My parents are great. Loving, affirming, invested, they were great. Not perfect though. They were still annoying, out of touch, awkward and all those things that good parents are required to be by some strange law of nature.
Take for instance my dad. Dad doesn’t go to movies, but he likes to watch them at home. Usually, that meant that we kids were exposed to movies long before they came out on VHS (yes, those were the days). As a teenager, I consistently remember my dad asking us whether or not he should see a movie.
Think about it. Normally, parents are advising their kids on what movies they should or should not see. Here I was, a 15 year old kid, advising my dad on whether or not he should see a movie.
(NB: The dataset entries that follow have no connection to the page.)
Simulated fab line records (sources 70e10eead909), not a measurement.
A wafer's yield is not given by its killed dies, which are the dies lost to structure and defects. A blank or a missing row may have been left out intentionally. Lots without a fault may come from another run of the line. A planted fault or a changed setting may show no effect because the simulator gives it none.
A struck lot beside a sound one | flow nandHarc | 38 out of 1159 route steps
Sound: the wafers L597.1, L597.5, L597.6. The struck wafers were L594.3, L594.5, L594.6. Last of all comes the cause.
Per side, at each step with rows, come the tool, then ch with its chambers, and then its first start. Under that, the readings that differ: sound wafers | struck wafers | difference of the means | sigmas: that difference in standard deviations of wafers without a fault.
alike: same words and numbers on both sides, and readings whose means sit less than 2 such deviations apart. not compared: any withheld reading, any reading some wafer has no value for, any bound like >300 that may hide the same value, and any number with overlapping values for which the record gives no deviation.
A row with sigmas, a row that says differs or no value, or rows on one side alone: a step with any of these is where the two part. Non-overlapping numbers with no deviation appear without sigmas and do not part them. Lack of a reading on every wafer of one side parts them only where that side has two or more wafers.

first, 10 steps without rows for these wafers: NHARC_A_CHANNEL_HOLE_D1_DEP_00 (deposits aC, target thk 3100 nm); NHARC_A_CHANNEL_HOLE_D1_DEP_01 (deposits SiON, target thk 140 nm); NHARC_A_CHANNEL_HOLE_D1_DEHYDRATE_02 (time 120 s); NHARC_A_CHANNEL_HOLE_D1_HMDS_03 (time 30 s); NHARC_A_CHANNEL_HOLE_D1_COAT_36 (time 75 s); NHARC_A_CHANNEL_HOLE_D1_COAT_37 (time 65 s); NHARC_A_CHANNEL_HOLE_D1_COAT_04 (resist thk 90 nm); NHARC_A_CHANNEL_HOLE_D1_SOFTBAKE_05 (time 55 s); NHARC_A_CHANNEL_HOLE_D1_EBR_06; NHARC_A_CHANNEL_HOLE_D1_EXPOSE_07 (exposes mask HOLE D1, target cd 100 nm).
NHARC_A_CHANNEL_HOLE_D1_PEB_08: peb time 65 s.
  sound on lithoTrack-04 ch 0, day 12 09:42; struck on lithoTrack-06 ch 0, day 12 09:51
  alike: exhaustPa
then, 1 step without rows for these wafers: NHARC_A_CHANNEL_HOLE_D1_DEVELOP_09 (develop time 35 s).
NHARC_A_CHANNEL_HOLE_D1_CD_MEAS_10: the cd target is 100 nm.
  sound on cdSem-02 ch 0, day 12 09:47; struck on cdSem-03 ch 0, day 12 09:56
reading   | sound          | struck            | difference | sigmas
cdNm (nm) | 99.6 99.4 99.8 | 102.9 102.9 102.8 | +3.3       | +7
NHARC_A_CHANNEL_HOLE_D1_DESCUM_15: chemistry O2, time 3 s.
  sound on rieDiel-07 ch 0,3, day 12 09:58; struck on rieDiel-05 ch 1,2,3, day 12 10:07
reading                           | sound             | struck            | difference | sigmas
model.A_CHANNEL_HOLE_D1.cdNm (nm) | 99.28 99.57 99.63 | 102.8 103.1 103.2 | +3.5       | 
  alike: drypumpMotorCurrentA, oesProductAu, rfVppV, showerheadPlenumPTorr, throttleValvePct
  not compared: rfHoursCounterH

I was sharing this story with a friend today and when I realized what my dad had been doing, I called him up on the way home and asked him:
“Dad, was that on purpose or just accidental?” It was accidental he assured me. I’m going to make it intentional.
Just telling us, or even advising us, on the correct choices would never had helped us grow our moral and character choices. But by putting his trust in our choices, he actually did two things.
First, he trusted us to make good decisions with our media choices. That’s the top level.
But the accidental genius was forcing us to make moral choices for him that would reflect the values he had taught us. By placing his choices into our hands, he empowered us in an entirely different way. We had to be able to make decisions not based upon our friends’ value systems, or the value system the school taught us (we watched most movies on buses headed to sport’s competitions), but upon the values that dad held, and hoped that we would as well. If we made poor choices, he would “suffer” the consequences.
We were now the guardians of our parents. Not only were we responsible for our own choices, but we were resposbible for their choices too.
Powerful parenting.
Totally accidental. But something I’m adding to my intentional mix.